Interactive online version: Open In Colab

Text-Based Ideal Points using NumPyro

Szymon Sacher & Keyon Vafa This notebook replicates Text-Based Ideal Point model (Vafa, Naidu & Blei, 2020)

This notebook is designed to run on Google Colab.

IMPORTANT: To save this code and your results, make sure you copy to your personal Google Drive. Under “File”, select “Save a copy in Drive”.

Use this Colab notebook to run a NumPyro implementation of the text-based ideal point model (TBIP) on a corpus of political text. The Github repository is more complete.

See also Tensorflow implementation on which this notebook is based.

The TBIP is an unsupervised probabilistic topic model that analyzes texts to quantify the political positions of its authors. The model does not use political parties or votes, nor does it require any text labelled by ideology. Given a corpus of political text and the authors of each document, the TBIP estimates the latent political positions of the authors of texts and how per-topic word choice changes as a function of the political position of the author (“ideological topics”). Refer to the paper for more information.

Getting started

First, make sure you are running this Colab using a GPU. Go to the “Runtime” menu, and click “Change runtime type”. If the “Hardware accelerator” is listed as “None” or “TPU”, change to “GPU”. Click “Save” and you’re ready to go. Also, as described in the first cell, make sure this code is copied to your personal Google Drive.

Install NumPyro

NumPyro is a probabilistic programming framework powered by JAX for autograd and JIT compilation to GPU/TPU/CPU.

%pip install numpyro==0.10.1
%pip install optax

Clone TBIP repository

Below we clone the Github repo for the TBIP. This is where the data resides.

! git clone
fatal: destination path 'tbip' already exists and is not an empty directory.

Hyperparameters and Initialization

We start setting some hyperparameters. We fix the number of topics \(K = 50\). We also set a random seed for reproducibility.

from jax import random

num_topics = 50
rng_seed = random.PRNGKey(0)

The next cell provides the data directory. The directory in the cell below links to speeches from the 114th Senate session from the tbip repo.

To use your own corpus, upload the following four files to the Colab working directory:

  • counts.npz: a [num_documents, num_words] sparse CSR matrix containing the word counts for each document.
  • author_indices.npy: a [num_documents] vector where each entry is an integer in the set {0, 1, ..., num_authors - 1}, indicating the author of the corresponding document in counts.npz.
  • vocabulary.txt: a [num_words]-length file where each line denotes the corresponding word in the vocabulary.
  • author_map.txt: a [num_authors]-length file where each line denotes the name of an author in the corpus.
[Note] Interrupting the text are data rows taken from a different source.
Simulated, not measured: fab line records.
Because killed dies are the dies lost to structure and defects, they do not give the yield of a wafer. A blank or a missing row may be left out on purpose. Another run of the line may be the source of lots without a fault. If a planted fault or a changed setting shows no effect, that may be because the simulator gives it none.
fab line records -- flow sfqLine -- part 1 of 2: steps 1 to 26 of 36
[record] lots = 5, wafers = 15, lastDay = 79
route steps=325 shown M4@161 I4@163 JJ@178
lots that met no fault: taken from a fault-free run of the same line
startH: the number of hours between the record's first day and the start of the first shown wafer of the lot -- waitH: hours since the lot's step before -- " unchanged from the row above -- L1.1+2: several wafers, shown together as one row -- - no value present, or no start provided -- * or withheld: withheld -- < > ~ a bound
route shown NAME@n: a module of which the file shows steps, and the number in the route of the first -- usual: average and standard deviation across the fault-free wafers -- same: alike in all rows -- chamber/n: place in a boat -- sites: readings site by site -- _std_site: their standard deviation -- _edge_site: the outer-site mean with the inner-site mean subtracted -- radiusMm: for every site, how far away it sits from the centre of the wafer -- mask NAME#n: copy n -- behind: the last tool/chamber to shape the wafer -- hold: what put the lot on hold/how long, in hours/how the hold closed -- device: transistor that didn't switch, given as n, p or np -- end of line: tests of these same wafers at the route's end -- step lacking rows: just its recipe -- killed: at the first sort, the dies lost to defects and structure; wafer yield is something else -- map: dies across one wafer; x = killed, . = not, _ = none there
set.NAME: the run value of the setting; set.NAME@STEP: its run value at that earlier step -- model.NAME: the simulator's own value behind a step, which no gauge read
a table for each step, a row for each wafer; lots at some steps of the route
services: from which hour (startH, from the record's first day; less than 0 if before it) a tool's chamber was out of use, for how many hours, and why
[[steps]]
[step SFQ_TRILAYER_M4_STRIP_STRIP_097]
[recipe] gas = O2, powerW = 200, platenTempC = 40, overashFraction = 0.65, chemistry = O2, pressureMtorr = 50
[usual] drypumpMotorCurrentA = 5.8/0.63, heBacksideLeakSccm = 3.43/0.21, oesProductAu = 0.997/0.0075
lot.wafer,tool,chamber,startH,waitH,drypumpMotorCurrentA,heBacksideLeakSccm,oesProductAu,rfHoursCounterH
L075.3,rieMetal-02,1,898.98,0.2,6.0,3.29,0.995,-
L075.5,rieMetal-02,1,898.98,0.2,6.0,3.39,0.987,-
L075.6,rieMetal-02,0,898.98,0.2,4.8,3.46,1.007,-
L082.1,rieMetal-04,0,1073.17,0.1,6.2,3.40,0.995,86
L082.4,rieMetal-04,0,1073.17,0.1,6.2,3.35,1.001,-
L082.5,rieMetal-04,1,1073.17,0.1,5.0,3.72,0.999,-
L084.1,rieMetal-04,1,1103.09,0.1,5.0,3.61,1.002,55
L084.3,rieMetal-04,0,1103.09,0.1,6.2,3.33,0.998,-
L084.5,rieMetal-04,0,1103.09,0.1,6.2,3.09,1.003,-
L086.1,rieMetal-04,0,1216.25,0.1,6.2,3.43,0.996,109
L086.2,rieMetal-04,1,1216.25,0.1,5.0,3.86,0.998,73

See Senate speech clean data for an example of what the four files look like for Senate speeches. Our setup script contains example code for creating the four files from unprocessed data for Senate speeches.

IMPORTANT: If you are using your own corpus, change the following line to data_dir = '.' after uploading the four files to the Colab working directory.

from scipy import sparse
import jax
import jax.numpy as jnp
import numpy as np

dataPath = "tbip/data/senate-speeches-114/clean/"

# Load data
author_indices = jax.device_put(
    jnp.load(dataPath + "author_indices.npy"), jax.devices("gpu")[0]

counts = sparse.load_npz(dataPath + "counts.npz")

with open(dataPath + "vocabulary.txt", "r") as f:
    vocabulary = f.readlines()

with open(dataPath + "author_map.txt", "r") as f:
    author_map = f.readlines()

author_map = np.array(author_map)

num_authors = int(author_indices.max() + 1)
num_documents, num_words = counts.shape

In the paper, the parameters are pre-initialized with Poisson factorization. Most of the time, we find this doesn’t make a big difference for the learned ideal points, but it helps to interpret the ideological topics.

Below, we initialize with Scikit-Learn’s non-negative matrix factorization (NMF) implementation. Although we find that Poisson factorization learns more interpretable topics, we use Scikit-Learn’s NMF implementation here because it is faster. To use Poisson factorization, see the code in the Github repo.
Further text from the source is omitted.